Book Review ~ Home Comforts: The Art and Science of Keeping House
Posted by Gail @ Faithfulness Farm at 6:39 AM Thursday, November 12, 2009
Home Comforts: The Art and Science of Keeping House by Cheryl Mendelson
I bought this book several years ago and I have had it in mind to review for a while. Since I'm focusing on getting my home in order for the holidays this week, I thought there was no better time. Home Comforts is the best book on the subject of keeping house that I’ve ever read. I tend to be a sucker for old housekeeping books and magazines but the information contained in them is not always relevant. Home Comforts is relevant, whether you’re an apartment dweller or have a tiny suburban cottage or a sprawling country manor. After reading this book, the first thing I adopted into my daily routine was what Cheryl calls “The Broken Window Theory”. She has an excellent example of this theory in life and draws a parallel of this to life inside the home. Here is a quote from the book:
“This theory says a neighborhood causes people who are predisposed to antisocial conduct to feel more inclined to commit various crimes and misdemeanors. If there is one broken window and it isn’t fixed, this suggests to malefactors that no one is in charge – that there therefore it is safe to write graffiti on the walls, litter, and break other windows.”
She goes on to explain how this applies to the home and I will show how it happens in my home. The day begins with a neat and tidy dining room and a table that is cleared off. I set down my coffee cup when I am done with it. Then someone else comes in and sets the book their reading down on the table. Then someone else adds a sweatshirt, then a purse, and then a flute case and so on. By the end of the day the table is covered with things that do not belong there. It all started with a broken window, or in this case, my coffee cup. The entire room is now out of order, is cluttered and soon, so is the entire house. So the solution is to be aware of the problem and not allow for broken windows. We have a plan, we TRY really hard to make sure everything lands in its proper place to begin with. That cuts down on a lot of problems. It also means that when it is time for me to clean, that is exactly what gets done. I do not spend my time putting things away. When things do get out of hand, I am also famous for rounding up the family and insisting that all broken windows be fixed (yes, they thought me crazy at first, now they know exactly what needs doing).

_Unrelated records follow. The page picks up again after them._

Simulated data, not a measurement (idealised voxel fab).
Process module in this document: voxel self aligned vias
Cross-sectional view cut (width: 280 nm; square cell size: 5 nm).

There are people who have the opinion that this book is a bit over the top and Cheryl does admits that she is meticulous. I like that she is meticulous. This is what I am aspiring to. The ideal. Not necessarily the reality. I also like that she spells out HOW TO, and then I get to decide what fits into our lifestyle and my way of doing things.
All that to say, Home Comforts is a great book and a wonderful resource that no home should be without.